Last Entry
Long-term takeaways:⌗
- test first, test during, test after, test, test, test
- when designing algorithms, demand the weakest capabilities (e.g. iterable vs. indexable)
- when designing containers, provide the strongest capabilities (e.g. indexable vs iterable)
- build decorators on top of containers, iterators, and functions
- utilize the benefits of being lazy (i.e. yield)
- always look for reuse and symmetry in your code
- collaboration is essential to the quality of your code and to your well-being in producing it
How well do you think the course conveyed those takeaways?⌗
I think we touched on all of those quite a bit over the semester. The course not only explains what each of those was but why we did them. I do still feel that many of the tests we wrote were purely for the sake of having tests rather than to help maintain the code we were writing. Also while likely out of scope, it would have been nice to see these demonstrated in multiple languages rather than just Python/Java.
Were there any other particular takeaways for you?⌗
The formalness of refactoring patterns was new to me. Although feeling somewhat java-y, being able to describe an abstraction as an e.g. abstract factory pattern is pretty cool and I think will help me communicate OOP design in future projects.
How did you feel about two-stage quizzes and tests?⌗
Both two-stage quizzes and tests are amazing and I wish more classes adapted them. Collaboration with other students immediately after a challenging assignment is an incredibly helpful learning tool. I do think having quizzes in the first few minutes of class is tricky when you have an unstable internet connection (personally took a couple of zeros because of this), but the lowest quiz drop policy makes this less of an issue.
How did you feel about cold calling?⌗
Still not a fan. I like to be able to just listen to a lecture without having to randomly scramble to unmute and answer questions. Maybe “warm calling” maybe something to look into?
How did you feel about office hours?⌗
N/A
How did you feel about lab sessions?⌗
N/A
Give me your suggestions for improving the course.⌗
- Teach with a little overlap with the project to help groups doing web dev for the first time
- Be way more clear and upfront with project specifications (“We are almost done with A” “Actually the TA just said B” “But it said A yesterday” “¯\(ツ)/¯” happened way too often)
- Have practical project specifications that mimic actual SWE standards. A 100-line limit on files is ridiculous.
- Teach Python hash sets accurately (no linked lists here)

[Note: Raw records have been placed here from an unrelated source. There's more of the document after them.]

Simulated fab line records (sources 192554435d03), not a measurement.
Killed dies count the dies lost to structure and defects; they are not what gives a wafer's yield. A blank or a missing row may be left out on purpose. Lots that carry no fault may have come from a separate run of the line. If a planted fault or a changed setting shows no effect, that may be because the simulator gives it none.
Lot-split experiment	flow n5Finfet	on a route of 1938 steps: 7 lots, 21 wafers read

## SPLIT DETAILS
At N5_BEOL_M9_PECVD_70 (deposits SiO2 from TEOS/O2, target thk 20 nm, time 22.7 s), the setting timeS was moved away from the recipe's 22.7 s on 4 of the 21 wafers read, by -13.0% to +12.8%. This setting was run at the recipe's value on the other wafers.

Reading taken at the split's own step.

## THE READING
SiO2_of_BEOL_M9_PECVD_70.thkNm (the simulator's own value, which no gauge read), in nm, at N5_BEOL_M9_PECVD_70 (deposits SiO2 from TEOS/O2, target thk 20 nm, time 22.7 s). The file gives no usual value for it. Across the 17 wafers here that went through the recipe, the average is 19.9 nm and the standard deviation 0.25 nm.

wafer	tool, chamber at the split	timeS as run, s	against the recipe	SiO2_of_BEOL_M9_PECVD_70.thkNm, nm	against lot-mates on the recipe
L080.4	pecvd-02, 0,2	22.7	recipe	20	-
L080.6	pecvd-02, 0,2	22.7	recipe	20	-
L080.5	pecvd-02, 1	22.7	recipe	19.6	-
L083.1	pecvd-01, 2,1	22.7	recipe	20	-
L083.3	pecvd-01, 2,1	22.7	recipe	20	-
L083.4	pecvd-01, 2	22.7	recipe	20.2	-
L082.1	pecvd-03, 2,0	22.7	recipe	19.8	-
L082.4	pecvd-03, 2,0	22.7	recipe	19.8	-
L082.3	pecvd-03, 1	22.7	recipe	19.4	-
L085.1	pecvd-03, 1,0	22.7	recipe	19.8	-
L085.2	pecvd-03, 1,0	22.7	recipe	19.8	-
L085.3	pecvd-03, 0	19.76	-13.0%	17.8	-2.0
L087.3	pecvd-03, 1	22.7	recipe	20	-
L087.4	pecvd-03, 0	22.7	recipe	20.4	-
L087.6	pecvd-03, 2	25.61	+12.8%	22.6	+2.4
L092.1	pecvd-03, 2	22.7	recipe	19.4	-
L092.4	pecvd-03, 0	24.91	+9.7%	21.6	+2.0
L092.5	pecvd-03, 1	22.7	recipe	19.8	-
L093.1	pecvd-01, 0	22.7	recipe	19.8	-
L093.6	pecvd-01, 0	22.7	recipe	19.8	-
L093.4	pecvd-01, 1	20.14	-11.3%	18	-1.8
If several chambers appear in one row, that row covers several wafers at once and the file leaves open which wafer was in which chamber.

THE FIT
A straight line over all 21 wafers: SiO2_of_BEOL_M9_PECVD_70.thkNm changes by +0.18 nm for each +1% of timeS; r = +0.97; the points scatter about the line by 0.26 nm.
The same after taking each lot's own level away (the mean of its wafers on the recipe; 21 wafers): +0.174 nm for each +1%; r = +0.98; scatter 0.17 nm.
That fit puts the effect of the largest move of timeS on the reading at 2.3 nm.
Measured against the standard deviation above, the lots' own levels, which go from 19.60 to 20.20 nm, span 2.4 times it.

- Focus on how to derive the properties of a language rather than the short-term memorization of Python nuances. Sure knowing how Python built-ins work is important, but spending multiple weeks picking at every method and edge case in lecture seems like a waste of lecture-time to me.
To future students⌗
An implicit skill found in this course is learning to learn as the onus is on you to figure out many key parts of this class (React, Flask, etc). Don’t be afraid to Google how to do things…that’s literally the only way to do it.